What’s the Buzz?

Observant followers will have noted that there have been no Herdy Girl posts for three weeks.

There’s a simple explanation. (Though, in the midst of things, it feels complicated.) The beautiful place we’ve come to call home has been put up for auction; the hammer falls tomorrow.

It was a shock.

And now we’ve less than two months to buzz around and find a new place to live.  Thus the lack of posts.

Before you ask why we are not going to bid on the property ourselves, let me show you the specific Lake District location.

That arrow? It is pointing to our not-for-much-longer abode. Stunning, isn’t it?

Who wouldn’t want to live in a postcard view? That’s why we forewent jumping on the property ladder and risked renting here by Crummock Water, in spite of flooding and an old house with all sorts of issues.

That said, a property such as this is well beyond our current budget, especially when you factor in the difficulty of getting any sort of mortgage for a house that floods.

All that said – It has been worth it.

The caring community of Buttermere, Loweswater and Lorton have made it doubly so.  (When they heard of our plight, a call went out for any options to keep us in the community. My heart swells thinking about it. I love these people, and this place.)

As getting on the property ladder is a huge endeavour, this Herdy Girl will be heading back into full-time employment, as well.

It’s a lot of change. Thank God Best Beloved and I have got each other.

We are determined to maintain a positive attitude, to remember to live in the moment, and to remind one another that God’s got this.

Like bees in the blossoms, we will draw from this beauty some sustenance, some sweetness. And I will share what I glean with you here on Herdy Girl.

If you’re a praying person, please remember us in your prayers – both for the right home and the right job for this next chapter. If you are not a praying person, please hope for the best for BB and I as we travel a new, and possibly bumpy, patch of road.

Bee happy.

Peace,

Herdy Girl

 

What the heck’s a Herdy?

Hello! Glad you asked!

Two Herdwick hoggs or hoggets, at least a year old and before their first shearing.

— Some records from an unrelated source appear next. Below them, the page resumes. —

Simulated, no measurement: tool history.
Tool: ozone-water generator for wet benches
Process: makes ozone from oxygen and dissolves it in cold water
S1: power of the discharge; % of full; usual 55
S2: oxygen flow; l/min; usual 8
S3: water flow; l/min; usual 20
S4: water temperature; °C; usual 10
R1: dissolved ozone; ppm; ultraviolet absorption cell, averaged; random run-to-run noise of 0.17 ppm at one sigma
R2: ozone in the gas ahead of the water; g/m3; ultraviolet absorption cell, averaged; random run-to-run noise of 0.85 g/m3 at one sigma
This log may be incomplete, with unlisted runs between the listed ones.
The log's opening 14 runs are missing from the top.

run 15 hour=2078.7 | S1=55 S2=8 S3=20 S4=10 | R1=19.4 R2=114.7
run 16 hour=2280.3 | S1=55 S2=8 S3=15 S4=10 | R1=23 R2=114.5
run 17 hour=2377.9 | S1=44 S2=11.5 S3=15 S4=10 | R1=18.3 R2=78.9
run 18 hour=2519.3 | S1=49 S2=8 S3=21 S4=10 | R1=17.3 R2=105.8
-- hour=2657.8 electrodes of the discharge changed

Herdies, better known as Herdwick Sheep are the native breed of the Lake District and West Cumbria.  Their name is said to derive from the ancient Norse word herdvyck, meaning sheep pasture, and it is speculated that the ancestors of today’s Herdwick flocks were brought over during 10th and 11th century Viking invaders.

What historians do know is that 12th century documents highlight the importance of the breed to the area and its people.

Purebred Herdies are born black and are just as bouncy and cute as any lambs can be.
Like many of us, Herdies go through an awkward stage, during which their heads and legs turn white and their fleece a warm dark brown.

At a year old they are called hoggs or hoggets, and their distinctive ‘friendly’ face really glows against their dark wool.  They are the unofficial mascots of the beautiful Lake District.

Somehow they know we love them; they’ll even pose for the camera.

After their first shearing, their fleece is slatey-grey and it lightens as they age.  (Kind of like – ahem – my hair… )

Windswept ewe by Crummock Water

I think they are lovely at all stages of Herdiness.  They make me smile with their docile faces and stubborn, tough natures. I love that they wear their age and experience for all to see.

This mature ewe in Wasdale was quiet friendly.

Herdwick wool is coarse and tough, and was once much valued for the making of carpets.  Modern fibres put paid to that, and in recent times the wool has been so low in value that farmers sometimes were forced to burn countless unsold fleeces.  Times are again changing.  New uses for strong Herdwick wool are being thought up by creative people who love the breed and value their fleece. (More on this in future posts!)

Lovely Herdwick Tup (breeding male) catching 40 winks at Woolfest 2016 in Cockermouth.

Why did I choose Herdy Girl as my moniker?

Herdies are one of the few breeds that heft or heaf.  Becoming hefted means that each generation is taught a sense of belonging to a particular home in the fells.  Herdies are able to return to their hefted home even after being moved about during lambing, shearing or flood.

As a military brat who never truly felt a sense of home in any one place, I greatly admire this ability.  As a person of faith, I’ve felt a yearning toward something better, somewhere more. So, I’m working at becoming hefted to good things – beauty (so easy to find in the Lake District), gratitude, kindness, pure unadulterated laughter, attaining wisdom and knowledge, nurturing true relationships… You know, the good stuff.

Good Stuff. Like sitting in a field of wildflowers and soaking up birdsong.

Also, my hair is curly and has grey speed-stripes, and my Taller Half says I’m cute.  Charming Herdwick sheep are cute.  Herdy Girl.  I’ll go with that!

Peace,

Herdy Girl

Scattered Roots (My first blog post ever.)

Looking forward to seeing what’s around the bend.

 

So… Mel Robbins’ Five Second Rule keeps showing up in my feed.  Has to be for a reason.

I can take a hint… Time to leap into the unknown.

Here it bloomin’ goes.

5, 4, 3, 2, 1:

Tiny me.

See that four-year old little girl?  That’s me.  By that age, we’d moved several times and were back in my father’s home state of South Carolina.  Dad had joined the United States Air Force straight out of high school, and he met my mother when he was stationed in England.  They married and out I popped just before my folks were sent to a base in Germany.

We moved a lot; we managed.  I was shy. A lovely sister joined us when I was seven. She was not shy. We moved within the US. The moving slowed down, we moved to England.  Suffolk, to be exact. I was a little less shy. Dad retired in 1984 and we moved stateside. I’ve always love both England and America (especially the South), their cultures and landscape and people. Hopefully, I have inherited some of the best traits of both!

In all that moving, my juvenile roots didn’t go deep. I never really knew either my paternal or maternal families very well. Friends came and went. (In gardening terms, my roots were just spinning around my little container, pot-bound.)

So much life ahead of us…

In quick order followed HS Graduation (30 years and one day ago), move to University and subsequent graduation, Marriage exactly one week later, two moves and Parenthood, five moves later…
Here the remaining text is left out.